When Eugene Ormandy and the Philadelphia Orchestra's performance of Mahler's First Symphony was first released on RCA in 1969, it was billed as the first recording of the complete five movement version of the score "with the long-lost original second movement ‘Blumine' (flower piece)." That was almost true: it was the first major label recording with a major conductor and orchestra because the first recording of the complete five movement version with "Blumine" was actually made by Frank Brief and the New Haven Symphony a year earlier. Be that as it may, for most Mahlerians, Ormandy's recording was a kind of revelation, that is to say, it revealed a perfectly pleasant movement nowhere near on the same level of inspiration as the rest of the work which Mahler was entirely correct in discarding for the revised version. Nevertheless, for the rabid Mahler enthusiast, any previously unheard Mahler was mandatory Mahler and Ormandy's performance acquired a certain cache at least among the cognoscenti.

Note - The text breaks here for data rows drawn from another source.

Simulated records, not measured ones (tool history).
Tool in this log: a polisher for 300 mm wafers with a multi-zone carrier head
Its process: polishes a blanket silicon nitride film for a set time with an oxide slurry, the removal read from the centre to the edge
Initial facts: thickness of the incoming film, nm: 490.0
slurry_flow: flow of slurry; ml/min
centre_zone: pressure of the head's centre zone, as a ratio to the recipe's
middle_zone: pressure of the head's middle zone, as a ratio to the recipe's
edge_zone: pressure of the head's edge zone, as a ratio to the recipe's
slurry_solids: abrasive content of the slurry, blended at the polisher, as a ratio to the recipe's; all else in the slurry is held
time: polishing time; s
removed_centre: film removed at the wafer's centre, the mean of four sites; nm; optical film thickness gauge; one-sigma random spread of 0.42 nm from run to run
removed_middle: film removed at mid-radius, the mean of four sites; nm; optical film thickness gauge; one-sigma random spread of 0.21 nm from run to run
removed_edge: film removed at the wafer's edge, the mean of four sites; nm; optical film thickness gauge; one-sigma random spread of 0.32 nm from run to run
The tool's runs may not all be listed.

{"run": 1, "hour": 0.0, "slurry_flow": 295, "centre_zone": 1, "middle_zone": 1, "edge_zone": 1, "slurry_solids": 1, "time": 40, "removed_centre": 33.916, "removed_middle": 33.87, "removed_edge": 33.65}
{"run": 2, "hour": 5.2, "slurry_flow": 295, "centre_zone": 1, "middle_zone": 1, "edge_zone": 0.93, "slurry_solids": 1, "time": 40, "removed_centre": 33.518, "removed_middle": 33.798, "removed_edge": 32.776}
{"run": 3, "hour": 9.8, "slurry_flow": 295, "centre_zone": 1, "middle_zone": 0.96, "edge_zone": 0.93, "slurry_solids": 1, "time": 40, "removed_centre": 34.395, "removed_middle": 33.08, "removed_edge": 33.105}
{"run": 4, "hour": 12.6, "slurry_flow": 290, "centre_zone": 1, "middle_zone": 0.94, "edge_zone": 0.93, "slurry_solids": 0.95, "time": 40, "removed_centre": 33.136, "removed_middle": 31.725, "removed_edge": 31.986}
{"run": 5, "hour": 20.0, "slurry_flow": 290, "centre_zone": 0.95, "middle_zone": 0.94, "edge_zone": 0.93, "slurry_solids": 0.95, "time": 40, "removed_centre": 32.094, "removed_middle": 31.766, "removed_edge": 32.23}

Re-released nearly forty years later on RCA's ‘Classic Library" series, Ormandy's five movement First retains its cache because while there have been a few more recordings of "Blumine" in context, none of them have improved upon Ormandy's performance. At the high summer of their time together, Ormandy and the Philadelphia turned in an passionate and polished performance of the First along with a refined with slightly sentimental performance of "Blumine." Although rabid Mahler enthusiasts may have other performances they prefer of the standard four movement version -- either of the extravagantly emotional Bernstein performances probably heads the list -- there is no substitute for hearing the work with "Blumine" attached. The coupling of Frederica von Stade and Andrew Davis' marvelously energetic and wonderfully evocative 1978 recording of Mahler's Lieder eines fahrenden Gesellen is absolutely apt because, as Mahlerians know, the composer drew on these songs for the First's thematic material.
RCA's stereo sound sounds crisp, clean, clear and far better on CD than it did on the original LP which, given the low standards of vinyl at the time, was invariably warped or riddled with surface noise.